1 ...8 9 10 12 13 14 ...24
1 1 ford.com
2 2 dodge.com
3 3 forums.edmunds.com
4 4 sethgodin.typepad.com/seths_blog/2006/01/nonlinear_media.html
2 The New Rules of Marketing and PR
My wife, Yukari, was checking out her Twitter stream one day and noticed that someone she follows tweeted about Hotel & Igloo Village Kakslauttanen. 1Yukari clicked the link and learned that the resort is located in the Saariselkä Fell area of Lapland in northern Finland. In winter, you can stay there in a private glass igloo, which means that from bed you can check out the stars (or, if you are lucky, the aurora borealis). She found this terribly exciting, so she tweeted a response from her Twitter ID, @yukariwatanabe: “I want to go there!”
We discussed the resort that evening over dinner. Why not go? Our daughter was off to university, so we had the time. The next day we booked the trip for several months later. Done deal.

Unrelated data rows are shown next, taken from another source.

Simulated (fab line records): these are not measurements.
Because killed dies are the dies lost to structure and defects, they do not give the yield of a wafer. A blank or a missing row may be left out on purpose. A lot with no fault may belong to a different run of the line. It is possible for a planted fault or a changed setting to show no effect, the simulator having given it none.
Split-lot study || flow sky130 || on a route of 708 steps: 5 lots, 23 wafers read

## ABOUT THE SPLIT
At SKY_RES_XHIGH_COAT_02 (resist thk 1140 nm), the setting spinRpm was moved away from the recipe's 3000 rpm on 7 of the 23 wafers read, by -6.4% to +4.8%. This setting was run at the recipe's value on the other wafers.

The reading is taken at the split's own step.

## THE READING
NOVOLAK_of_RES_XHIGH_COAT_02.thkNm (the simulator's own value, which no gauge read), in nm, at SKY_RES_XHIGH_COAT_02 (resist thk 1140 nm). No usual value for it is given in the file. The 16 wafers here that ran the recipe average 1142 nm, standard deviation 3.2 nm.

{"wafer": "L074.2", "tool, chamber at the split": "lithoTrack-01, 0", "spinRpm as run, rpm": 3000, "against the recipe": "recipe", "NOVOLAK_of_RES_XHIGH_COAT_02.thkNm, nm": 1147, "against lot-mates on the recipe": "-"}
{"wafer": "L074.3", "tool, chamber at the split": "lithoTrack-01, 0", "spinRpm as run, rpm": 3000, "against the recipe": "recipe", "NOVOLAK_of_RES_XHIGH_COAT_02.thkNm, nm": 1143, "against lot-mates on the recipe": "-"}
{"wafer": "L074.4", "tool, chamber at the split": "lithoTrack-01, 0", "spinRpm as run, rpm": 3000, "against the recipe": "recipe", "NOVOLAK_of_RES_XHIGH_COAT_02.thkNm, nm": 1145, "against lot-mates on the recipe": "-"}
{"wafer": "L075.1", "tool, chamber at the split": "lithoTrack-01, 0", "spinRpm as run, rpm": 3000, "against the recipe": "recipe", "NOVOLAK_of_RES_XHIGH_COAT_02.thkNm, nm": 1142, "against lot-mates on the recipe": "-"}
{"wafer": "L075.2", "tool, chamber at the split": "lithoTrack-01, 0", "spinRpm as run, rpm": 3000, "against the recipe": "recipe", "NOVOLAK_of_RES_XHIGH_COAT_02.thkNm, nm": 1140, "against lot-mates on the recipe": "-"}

Now, I know that a winter vacation above the Arctic Circle might seem like a punch line to a bad joke. Heck, the sun didn’t even rise when we were there in mid-December (the “day” consists of just four hours of twilight at that time of year). But for us it seemed perfect, because we’ve traveled all over the world and are always looking for unusual adventures.
How did we know that we wanted to go? By the resort’s website, of course. The site lists all sorts of winter activities for guests. When I saw “Husky Sledding Safari,” I was ready to pack my bags (bucket list . . .). But Yukari wanted to do a little more checking, so she Googled the resort, looked at the reviews on TripAdvisor, and also read about it in a New York Times article.
Everybody I know has a story like this. Somebody makes a comment via a social network site. It leads someone else to a website where the content educates and informs. And that person ends up becoming a customer of a company that he or she had never heard of moments before. We’re living in a new world of marketing and PR.
If you are the seller in this transaction, it all comes down to content: What are you creating, compared to what others are saying about you?
You’re in control. You create the content. You bring in the business.
Our time in Lapland was amazing. We had all kinds of wonderful adventures. The dogsledding was especially fun, because I got to drive (well, more like hang on). And we never would have had this amazing experience if the Hotel & Igloo Village Kakslauttanen only marketed their property using the old rules. We never would have heard about it.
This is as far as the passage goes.